There was a brief, delicious period when the high-stakes Hollywood actress competition was on, like the Indy 500. Hilary Swank was there, with Boys Don't Cry in 1999 and Million Dollar Baby in 2004. Charlize Theron was there, too, God bless, kicking it in 2003 with her portrayal of Aileen Wournos in Monster. But then Theron went off to Hancock and Astro Boy. (Then she was making a sequel to The Italian Job with Jason Statham and now it is apparently canceled!) Swank starred in Amelia and has apparently completed Betty Anne Waters, which is basically The Pelican Brief meets Dead Man Walking. Yawnsies.
These performances were exciting because they were about going just a bit too far. This sort of on-screen lady-spectacle is a real tightrope walk, requiring a great net-holding job by directors and producers and editors; if anyone does his or her job wrong, suddenly the starlet is Mommie Dearest. Don't go far enough? Well, then you just end up with Sandra Bullock.
Unless you’re getting a different Cinemax than I am, we haven’t seen women experience each other (I think that’s what they still call it at Wesleyan?) like this in a mainstream-ish film since the mid-’90s.
While Swank and Theron left us in the lurch (and we're not even going to TALK ABOUT Nicole Kidman here), Meryl Streep and Julianne Moore both kept chugging along. They rarely err; even when they go beyond all the way (see Mamma Mia! and A Single Man, respectively) they end up in a rare place, one of exquisitely pleasurable, gorgeously accomplished camp. (Camp can be earnestly enjoyed, we have learned, now that Susan Sontag is no longer around to explain its tragedy.)
And now, for those of us who very much need to be not just entertained but awed and also slightly aghast, well, praise be: Julianne Moore's nipples have sent us back to the races.
There is no less crude way to put this. Julianne Moore can act with her bosom. Going too far? How about all the way, lady!
This marvel, this revelation, comes in the new film Chloe—which was released Friday, and will hold the crown for Campiest Movie of 2010. It is the Movie of the Year Most Likely to Still Be Watched Rapturously by Giggling Aging Gays in the Year 2030.
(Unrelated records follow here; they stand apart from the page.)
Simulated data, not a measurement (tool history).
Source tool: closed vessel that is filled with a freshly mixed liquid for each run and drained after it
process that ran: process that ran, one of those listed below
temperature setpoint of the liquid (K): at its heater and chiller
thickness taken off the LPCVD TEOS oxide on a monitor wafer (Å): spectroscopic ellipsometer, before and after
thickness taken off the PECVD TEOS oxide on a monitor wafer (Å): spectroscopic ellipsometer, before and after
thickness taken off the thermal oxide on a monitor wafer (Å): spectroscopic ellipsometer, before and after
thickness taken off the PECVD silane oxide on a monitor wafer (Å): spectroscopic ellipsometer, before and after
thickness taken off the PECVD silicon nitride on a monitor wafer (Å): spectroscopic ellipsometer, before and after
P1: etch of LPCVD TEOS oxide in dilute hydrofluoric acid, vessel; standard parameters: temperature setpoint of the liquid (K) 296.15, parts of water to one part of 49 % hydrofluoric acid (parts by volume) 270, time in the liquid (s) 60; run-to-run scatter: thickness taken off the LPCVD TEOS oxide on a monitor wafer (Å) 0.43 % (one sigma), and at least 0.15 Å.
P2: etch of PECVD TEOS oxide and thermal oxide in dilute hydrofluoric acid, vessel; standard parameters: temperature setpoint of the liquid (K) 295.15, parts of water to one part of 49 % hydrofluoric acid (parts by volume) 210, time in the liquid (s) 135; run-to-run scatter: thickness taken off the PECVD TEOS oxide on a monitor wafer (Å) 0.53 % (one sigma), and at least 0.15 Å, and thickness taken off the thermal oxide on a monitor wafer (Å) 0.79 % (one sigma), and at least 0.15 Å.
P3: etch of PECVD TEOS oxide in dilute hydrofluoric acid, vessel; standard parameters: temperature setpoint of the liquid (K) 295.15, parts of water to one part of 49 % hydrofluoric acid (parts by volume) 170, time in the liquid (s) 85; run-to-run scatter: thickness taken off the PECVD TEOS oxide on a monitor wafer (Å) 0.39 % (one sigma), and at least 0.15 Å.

(And no, to be fair we haven't seen Sex and the City 2: Get Carried Away For Real This Time yet—and, obviously, it's eight long months until the maybe-magical, maybe-hilarious Tron. And yet, it is not too early in the year to declare Chloe the winner.)
Moore plays a gynecologist (hoo boy) with an academic husband (Liam Neeson) who is obviously cheating on her. She has a really nice house. She meets a young hooker (Amanda Seyfried). She hires the hooker, who seduces her husband. (So it's just like Indecent Proposal, but Canadian and therefore in reverse.)
The hooker returns to deliver unto Moore's character a riveting monologue of her pretty persuasion. She has totally just done the gynecologist's husband in a public greenhouse! Everything is hot and wet!
And so the ladies get it on, too. And on! Really well, too. Julianne Moore, what can't you do? Lest we forget Moore's dreamy young co-star, Seyfried, well—let's just say she gives as good as she gets.
The movie of course ends in absolute hysterics. Charles Busch couldn't have plotted it better were he writing a sequel to Vampire Lesbians of Sodom.
Like the majority of Atom Egoyan movies, Chloe is alternately exceptional and irritating. While this, a remake of a French movie called Nathalie, is more complete than his last, the should-have-been-awesome yet crazily flawed Adoration, this film owes much more to Showgirls than to his The Sweet Hereafter or Exotica.
But unless you're getting a different Cinemax than I am, we haven't seen women experience each other (I think that's what they still call it at Wesleyan?) like this in a mainstream-ish film since the mid-'90s.
Bound, the first feature directed by Lana and Andy Wachowski, had as a technical adviser Susie Bright; the "sexpert" (and owner of the world's best tomato sauce recipe) was brought in to choreograph the down-and-dirty between Jennifer Tilly and Gina Gershon.
The result was actually stunning; the 1996 movie is remembered and praised more for the truly expert girl-on-girl than for the introduction of, you know, some of the most commercially successful film creators of our time.
And then there were all those other… oh. Hmm. Well, a few years previous, there'd been Go Fish, the no-budget girls-of-Chicago fun-fest. And, err… I've Heard the Mermaids Singing? High Art? No? Fried Green Tomatoes, where many audience members didn’t notice the main characters were lesbians?
So we see. The pantheon of high camp films that feature explicit lady-wrestling has many thrones yet to be seated. But now Ms. Moore can sit at Gina Gershon’s right hand.
And while there's no Sapphic technical consultant on Chloe, there is the unusual credit on the film to one Karen Han, whose job was described as " dust busting." We don't even WANT to know! (Except we do!) Still, let's leave it like this: Hooray for you, Julianne Moore! Once more—but in a whole new way from Safe, Far From Heaven, I’m Not There, Boogie Nights and The Hours—you really put your something where your something is. We'll be laughing when we rewatch this movie, but we absolutely won't be laughing at you.